At a time when our fragile real estate market looked like it was finally showing signs of a slow but certain recovery, major banks including Bank of America, J.P. Morgan Chase and GMAC announced that they are putting a halt on foreclosure sales and taking thousands of their foreclosure properties off of the market. Apparently these major banks have been accused of not properly foreclosing on homes. Employees of these major banks have testified to signing thousands of foreclosure documents every month without even reading the documents they were signing. This includes the employee for Bank of America dubbed "The Robo Signer" who said he signed as much as 10,000 foreclosure documents a month without reading any of them. Also, these banks are being accused of losing the deeds to properties, not verifying documentation throughout the foreclosure process and even foreclosing on properties that they had no business to foreclose on. Because of this, these banks are having to suspend the sale of thousands of foreclosure properties throughout the country so they can fix all of these problems. The banks in some cases are even having to re-foreclose on some of the properties.

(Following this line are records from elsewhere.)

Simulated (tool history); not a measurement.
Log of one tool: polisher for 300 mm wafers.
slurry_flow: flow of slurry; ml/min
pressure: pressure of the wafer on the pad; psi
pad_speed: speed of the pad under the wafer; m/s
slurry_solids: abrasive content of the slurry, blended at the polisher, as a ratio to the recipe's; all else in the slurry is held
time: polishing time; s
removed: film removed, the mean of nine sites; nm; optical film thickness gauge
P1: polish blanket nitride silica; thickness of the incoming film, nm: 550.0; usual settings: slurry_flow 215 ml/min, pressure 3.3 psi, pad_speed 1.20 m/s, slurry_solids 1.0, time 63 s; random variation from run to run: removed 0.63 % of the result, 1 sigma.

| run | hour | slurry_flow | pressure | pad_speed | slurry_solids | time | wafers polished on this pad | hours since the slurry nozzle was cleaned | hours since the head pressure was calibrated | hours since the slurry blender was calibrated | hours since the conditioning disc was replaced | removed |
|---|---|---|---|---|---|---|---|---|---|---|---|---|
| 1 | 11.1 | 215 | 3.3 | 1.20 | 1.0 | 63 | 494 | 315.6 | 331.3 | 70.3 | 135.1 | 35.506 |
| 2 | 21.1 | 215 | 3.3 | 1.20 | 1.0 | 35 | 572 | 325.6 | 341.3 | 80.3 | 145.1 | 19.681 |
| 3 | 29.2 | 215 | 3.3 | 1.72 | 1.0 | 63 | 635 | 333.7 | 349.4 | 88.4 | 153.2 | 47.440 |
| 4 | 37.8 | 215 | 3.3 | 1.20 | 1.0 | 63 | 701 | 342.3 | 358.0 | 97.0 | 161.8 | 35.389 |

Make no mistake about it, this is going to be bad for our economy. There are hundreds of thousands, if not millions, of foreclosure properties on the market for sale right now. In most cases, these properties are priced below market value, and they continue to suppress home values throughout the country. In order for our real estate market to recover, we are going to have to get these distressed properties sold so real estate values can continue to increase. This foreclosure moratorium being carried out by Bank of America, Chase and GMAC will delay the sale of foreclosure properties by as long as 6 months to a 1 year. Also, keep in mind that there will probably be more banks who will also join these three banks and also issue foreclosure moratoriums on their foreclosure properties. Citi Bank is one bank that is currently being investigated. They have not suspended their foreclosure sales yet, but don't be surprised if they do.
Another issue is arising that is directly tied to the problems these banks have had with their foreclosures. Some title companies are not writing title insurance policies on foreclosure properties that are owned by Bank of America, Chase and GMAC. Title insurance protects the buyer and the buyer's lender from issues pertaining to clouds on the title that are not discovered in the title search that is done before closing. Examples include claims of ownership by unknown previous owners and liens on the property that were unknown prior to the buyer purchasing the property. If title insurance companies won't issue title insurance on these foreclosure properties, that means that buyers will most likely not purchase these properties. This will also slow down the sale of foreclosure properties.
Foreclosure sales have been a big part of my real estate sales this year. This year I have seen a lot of investors, who have lots of cash, come out and start buying many of these foreclosure properties. Investors have been doing this because they can't earn a high return on their money in the banks right now, but with real estate prices being so low, they have been able to earn a good return on their money by investing in real estate. These real estate investors with lots of cash have accounted for a very large number of real estate sales this year thoughout the country. All of the issues with the banks improperly foreclosing on properties might scare many investors away from buying foreclosure properties. This could really dry up property sales.
In our last 7 recessions that we have had in this country, real estate has pulled us out of those recessions. Real Estate will probably be what pulls us out of the current recession as well. Now that this foreclosure moratorium has occured, the recession could drag out much longer than expected.
My advice to real estate investors who still want find good deals on properties and buy them is to start looking at short sales. A short sale is when the current owner has not had their property forclosed on yet, and the current owner's lender agrees to accept an offer on the property that is lower than what the current owner owes on the property so that the lender does not have to foreclose on the property. Lenders are motivated to agree to short sales for a couple reasons. First off, going through the foreclosure process actually costs the lender money. Second, since we are in a declining real estate market still in most areas of the country, the value of the property will probably be less after the bank forecloses on the property (which could take 6 months to a year since the courts are so back logged with foreclosures) and put the property up for sale at a later date.
Short sales may take longer to close than a foreclosure sale, but there are usually less unknowns with a shortsale. With a shortsale, the current owner usually knows much more about the property compared to a bank who has foreclosed on the property, so the buyer knows more about the property with shortsales before they put an offer on the property. Also, with a shortsale, the buyer usually is the one who picks the title company to handle the closing. With foreclosures, the bank who owns the property usually requires the buyer to use their title company. These title companies that banks use with to close on their foreclosure properties are usually located out of town, and from my experience they don't provide good service. Lots of times, these out of town title companies cause closings to get delayed due to not getting their work done before the closing date. If the buyer can pick the title company, that title company will usually provide good service because they want the buyer's repeat business. These out of town title companies that you have to deal with when buying a foreclosure property are not concerned with the buyer's repeat business since they are out of town.